Amano began training to be a ninja at a young age, and many years before “returning to the faith” (chozer b’tshuvah), as Jews refer to the process of becoming Orthodox. Like many kids, Amano wanted to be like the ninjas he saw in movies. So at nine years old he started to train in karate. Three years later, he happened upon a notice for a small ninjutsu group.
He immediately began to train with Shai Goshen, a pupil of Yaakov Hazan who was a student of Doron Navon, the first Western Jew to study under Masaaki Hatsumi, the 34th and current ninjutsu grandmaster. It was Navon who brought ninjutsu to Israel.
At age 16, Amano was privileged to meet Hatsumi at a training camp in the Netherlands. His dedication to the art only grew. “I began to see the world through ninja’s eyes,” Amano told the ultra-Orthodox news portal Kikar Hashabbat.

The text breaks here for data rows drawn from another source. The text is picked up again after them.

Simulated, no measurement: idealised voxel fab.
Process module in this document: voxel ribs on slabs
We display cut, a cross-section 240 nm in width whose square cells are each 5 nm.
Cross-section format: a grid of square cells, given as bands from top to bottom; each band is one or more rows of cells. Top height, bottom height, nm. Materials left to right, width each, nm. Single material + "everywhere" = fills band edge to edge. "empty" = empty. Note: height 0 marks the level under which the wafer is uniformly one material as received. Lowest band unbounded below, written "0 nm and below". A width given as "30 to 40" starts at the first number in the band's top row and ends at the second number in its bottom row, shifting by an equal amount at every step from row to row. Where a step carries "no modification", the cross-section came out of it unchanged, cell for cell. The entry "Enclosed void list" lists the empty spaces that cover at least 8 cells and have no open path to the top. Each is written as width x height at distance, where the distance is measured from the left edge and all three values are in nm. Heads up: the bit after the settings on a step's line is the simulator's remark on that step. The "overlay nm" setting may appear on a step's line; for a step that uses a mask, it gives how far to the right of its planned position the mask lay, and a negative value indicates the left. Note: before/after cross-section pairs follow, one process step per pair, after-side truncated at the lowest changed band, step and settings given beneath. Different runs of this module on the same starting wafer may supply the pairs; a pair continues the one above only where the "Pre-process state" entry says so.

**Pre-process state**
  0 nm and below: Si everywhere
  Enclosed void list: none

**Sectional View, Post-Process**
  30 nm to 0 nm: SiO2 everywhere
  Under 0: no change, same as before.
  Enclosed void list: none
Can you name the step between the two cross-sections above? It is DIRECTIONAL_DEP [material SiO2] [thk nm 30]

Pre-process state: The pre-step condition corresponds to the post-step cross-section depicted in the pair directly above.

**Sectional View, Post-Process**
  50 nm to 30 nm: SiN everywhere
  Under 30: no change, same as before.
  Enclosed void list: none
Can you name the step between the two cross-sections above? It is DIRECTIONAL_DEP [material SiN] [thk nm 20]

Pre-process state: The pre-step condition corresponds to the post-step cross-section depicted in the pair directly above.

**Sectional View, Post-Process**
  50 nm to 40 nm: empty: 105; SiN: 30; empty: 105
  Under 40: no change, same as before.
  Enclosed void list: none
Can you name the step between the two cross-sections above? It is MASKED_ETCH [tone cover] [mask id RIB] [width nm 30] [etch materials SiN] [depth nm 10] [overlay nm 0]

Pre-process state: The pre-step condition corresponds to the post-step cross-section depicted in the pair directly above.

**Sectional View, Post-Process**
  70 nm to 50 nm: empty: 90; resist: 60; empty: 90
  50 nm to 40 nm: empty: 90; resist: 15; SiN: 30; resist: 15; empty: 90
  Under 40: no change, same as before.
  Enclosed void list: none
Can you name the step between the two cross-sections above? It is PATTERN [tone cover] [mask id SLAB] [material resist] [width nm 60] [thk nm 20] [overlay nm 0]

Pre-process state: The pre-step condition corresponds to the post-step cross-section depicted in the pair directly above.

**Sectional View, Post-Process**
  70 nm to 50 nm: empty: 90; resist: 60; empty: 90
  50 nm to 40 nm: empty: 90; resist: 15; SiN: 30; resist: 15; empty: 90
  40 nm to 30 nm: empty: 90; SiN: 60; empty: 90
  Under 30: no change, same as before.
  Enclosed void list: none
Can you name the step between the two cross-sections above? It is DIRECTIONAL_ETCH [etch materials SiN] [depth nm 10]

When he turned 18, two important things happened in Amano’s life. First, he became religious, finding the answers to his questions about life in the sacred texts of Judaism. Shortly after, he earned his black belt in ninjutsu, solidifying a career that today finds him as one of the top self-defense trainers in Israel.
Amano sees a lot of parallels between ninjutsu and the Israeli-developed martial art of krav maga (see page 26). Unlike other martial arts, which are today all about competitions and prizes, ninjutsu and krav maga remain very practical ways to defend one’s self. “Ninjutsu,” he says, “remains well suited to real-life situations.”